News

Tiffany Sargent, director of the Center for Community Engagement, and Amy Holbrook, coordinator for the Department of Economics, are the first winners of the Virtue Family Exceptional Service Award.

MIDDLEBURY, Vt. – Middlebury President Laurie Patton has announced that the first two recipients of the Virtue Family Exceptional Service Award are Amy Holbrook, coordinator for the Economics Department, and Tiffany Nourse Sargent ’79, director of the Center for Community Engagement.

Established by a gift from Ted ’82 and Dani Shaw Virtue ’82, the two $25,000 cash awards recognize faculty and staff who have “gone above and beyond their normal professional responsibilities to support and connect with students in ways that build a more engaged and inclusive Middlebury community.” The award honors long-term exceptional service to the community with deep and lasting impact.

Holbrook has served as the academic coordinator for the Department of Economics since 1993. Her nominators wrote that “although her official duties revolve around helping the Economics Department run smoothly and efficiently,” she is “a mentor, supporter, and informal cultural facilitator for Middlebury students.”

Students and faculty remarked on Holbrook’s deep commitment to supporting students outside her administrative role. One nominator wrote, “As an international student, and in the absence of my family during important events in my life at Middlebury, she was my family; coming to ISO shows, accompanying me to my first Dolci dinner and joining me for Thanksgiving lunch at the College–even inviting me to her home one Thanksgiving. Her mere presence in Warner makes the building a more habitable place with a perpetually open door guiding lost first-years and welcoming familiar faces.”

Another student nominator wrote, “Amy has always been there for me personally when times have been rough. I really do feel that there should be more people like her on this campus. It is hard coming to a place like Middlebury as a city-dweller, however I have seen Amy open her arms to many international students who have felt lost as well. I will miss Amy after my graduation, but I will be happy knowing that she will continue to be a positive force for other students coming to Middlebury.”

Tiffany Sargent has worked at Middlebury since 1985 in various positions that support students engaged in community service. In her current role as director of the Center for Community Engagement, Sargent and her staff work with 1,500 students each year who provide 65,000 hours of service in the local community and beyond. And while her goal is to promote exceptional service in others, those who nominated Sargent say she herself “exemplifies what it means to unselfishly, consistently, and relentlessly give back to all who are around her in ways that build a more engaged and inclusive Middlebury community.”

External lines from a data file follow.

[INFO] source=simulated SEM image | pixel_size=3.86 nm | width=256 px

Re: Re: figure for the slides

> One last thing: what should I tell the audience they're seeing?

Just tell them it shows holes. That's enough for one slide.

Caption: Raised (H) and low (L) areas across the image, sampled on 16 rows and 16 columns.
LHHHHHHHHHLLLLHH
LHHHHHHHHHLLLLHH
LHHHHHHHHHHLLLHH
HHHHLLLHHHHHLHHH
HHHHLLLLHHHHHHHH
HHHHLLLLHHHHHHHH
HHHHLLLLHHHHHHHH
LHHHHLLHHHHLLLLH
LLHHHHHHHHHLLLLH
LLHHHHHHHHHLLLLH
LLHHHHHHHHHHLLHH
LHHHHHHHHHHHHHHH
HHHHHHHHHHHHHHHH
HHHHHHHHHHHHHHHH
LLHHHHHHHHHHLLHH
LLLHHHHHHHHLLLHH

One of Sargent’s nominators, a faculty member, remarked on her powerful impact on teaching at Middlebury. “Tiffany has taught me important lessons about the benefits of integrative learning,” the nominator wrote. “She has helped me to see the transformative effect that community engagement can have on students’ exposure to a social problem like poverty. She has helped my teaching evolve from an over-reliance on the lecture model to a pedagogical approach in which students think in and beyond the classroom simultaneously.”

According to Patton, the selection committee reviewed 45 strong nominations of faculty and staff across Middlebury’s programs whose work reflected a breadth of transformational service to the community.